In 1924, whilst living in the comparative comfort of Landsberg Prison following his incarceration after the failed attempt to seize power during the Munich Putsch, Hitler wrote his rambling manifesto, Mein Kampf. With the awestruck Rudolf Hess as his scribe, he poured out his thoughts and feelings about, amongst other things, hearing the news of the Treaty of Versailles. Hess faithfully recorded his thoughts about the day he heard of the armistice:
“Everything went black before my eyes; I tottered and groped my way back to the ward, threw myself on my bunk, and dug my burning head into my blanket and pillow. So it had all been in vain. In vain all the sacrifices and privations; in vain the hours in which, with mortal fear clutching at our hearts, we nevertheless did our duty; in vain the death of two million who died. Had they died for this? Did all this happen only so that a gang of wretched criminals could lay hands on the Fatherland.
I knew that all was lost. Only fools, liars and criminals could hope for mercy from the enemy. In these nights hatred grew in me, hatred for those responsible for this deed. Miserable and degenerate criminals! The more I tried to achieve clarity on the monstrous events in this hour, the more the shame of indignation and disgrace burned my brow.”
Since he began his career in politics in 1919 Hitler had been determined to undo the Treaty Of Versailles. In his speeches throughout the late 1920s and early 1930s, as Nazi fortunes improved, he made comparatively few speeches about the Jews, anxious not to offend or worry more conservative voters, but his impassioned appeals to an ingrained sense of anger and grievance over the treaty were well received.
John Maynard Keynes was amongst the many commentators at the Paris Peace Conference who recognised the resentment the treaty was likely to engender. The German delegation had not been invited to attend the deliberations, and the big three, David Lloyd George, Georges Clemenceau and Woodrow Wilson found between themselves a compromise which ultimately put off the date of the next war, instead of ending all wars, as was naively hoped for.
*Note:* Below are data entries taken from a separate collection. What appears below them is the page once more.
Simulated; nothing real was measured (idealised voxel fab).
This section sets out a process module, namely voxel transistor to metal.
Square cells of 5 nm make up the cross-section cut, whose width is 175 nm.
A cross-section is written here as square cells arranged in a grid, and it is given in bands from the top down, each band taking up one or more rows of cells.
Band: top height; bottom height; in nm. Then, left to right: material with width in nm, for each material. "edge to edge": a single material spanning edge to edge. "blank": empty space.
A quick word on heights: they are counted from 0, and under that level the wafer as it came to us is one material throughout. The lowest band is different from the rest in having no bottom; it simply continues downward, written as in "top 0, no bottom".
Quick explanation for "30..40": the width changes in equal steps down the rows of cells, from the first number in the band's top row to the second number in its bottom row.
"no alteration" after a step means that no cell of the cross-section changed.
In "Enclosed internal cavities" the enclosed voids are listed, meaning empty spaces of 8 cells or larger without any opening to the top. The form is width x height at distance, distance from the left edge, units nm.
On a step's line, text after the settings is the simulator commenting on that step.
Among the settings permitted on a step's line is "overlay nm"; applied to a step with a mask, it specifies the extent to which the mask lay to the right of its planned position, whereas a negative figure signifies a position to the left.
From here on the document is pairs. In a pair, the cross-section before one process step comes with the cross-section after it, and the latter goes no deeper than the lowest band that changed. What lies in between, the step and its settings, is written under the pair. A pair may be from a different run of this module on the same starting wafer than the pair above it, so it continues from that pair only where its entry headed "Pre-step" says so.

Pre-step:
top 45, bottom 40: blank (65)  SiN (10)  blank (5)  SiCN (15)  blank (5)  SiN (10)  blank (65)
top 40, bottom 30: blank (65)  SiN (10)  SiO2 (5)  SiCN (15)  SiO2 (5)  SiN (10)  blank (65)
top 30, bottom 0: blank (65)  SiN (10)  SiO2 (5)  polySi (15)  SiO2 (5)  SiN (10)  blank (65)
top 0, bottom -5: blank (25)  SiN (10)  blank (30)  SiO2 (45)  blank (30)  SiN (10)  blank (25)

Clemenceau, the ‘Tiger of France’, knew his role well. He was present at the conference to articulate the anger and the desire for revenge of the French people after four years of horrific war fought mainly on French soil.
Lloyd George wrote in 1938, as the next European war was about to break out that:
“There never was a greater contrast, mental or spiritual, than that which existed between these two notable men (Wilson and Clemenceau). Wilson with his high but narrow brow, his fine head with its elevated crown and his dreamy but untrustful eye - the make-up of the idealist who is also something of an egoist; Clemenceau, with a powerful head and the square brow of the logician - the head conspicuously flat topped, with no upper storey in which to lodge the humanities, the ever vigilant and fierce eye of the animal who has hunted and been hunted all his life. The idealist amused him so long as he did not insist on incorporating his dreams in a Treaty which Clemenceau had to sign.
It was part of the real joy of these Conferences to observe Clemenceau’s attitude towards Wilson during the first five weeks of the Conference. He listened with eyes and ears lest Wilson should by a phrase commit the Conference to some proposition which weakened the settlement from the French standpoint. If Wilson ended his allocution without doing any perceptible harm, Clemenceau’s stern face temporarily relaxed, and he expressed his relief with a deep sigh. But if the President took a flight beyond the azure main, as he was occasionally inclined to do without regard to relevance, Clemenceau would open his great eyes in twinkling wonder, and turn them on me as much as to say: “Here he is off again!”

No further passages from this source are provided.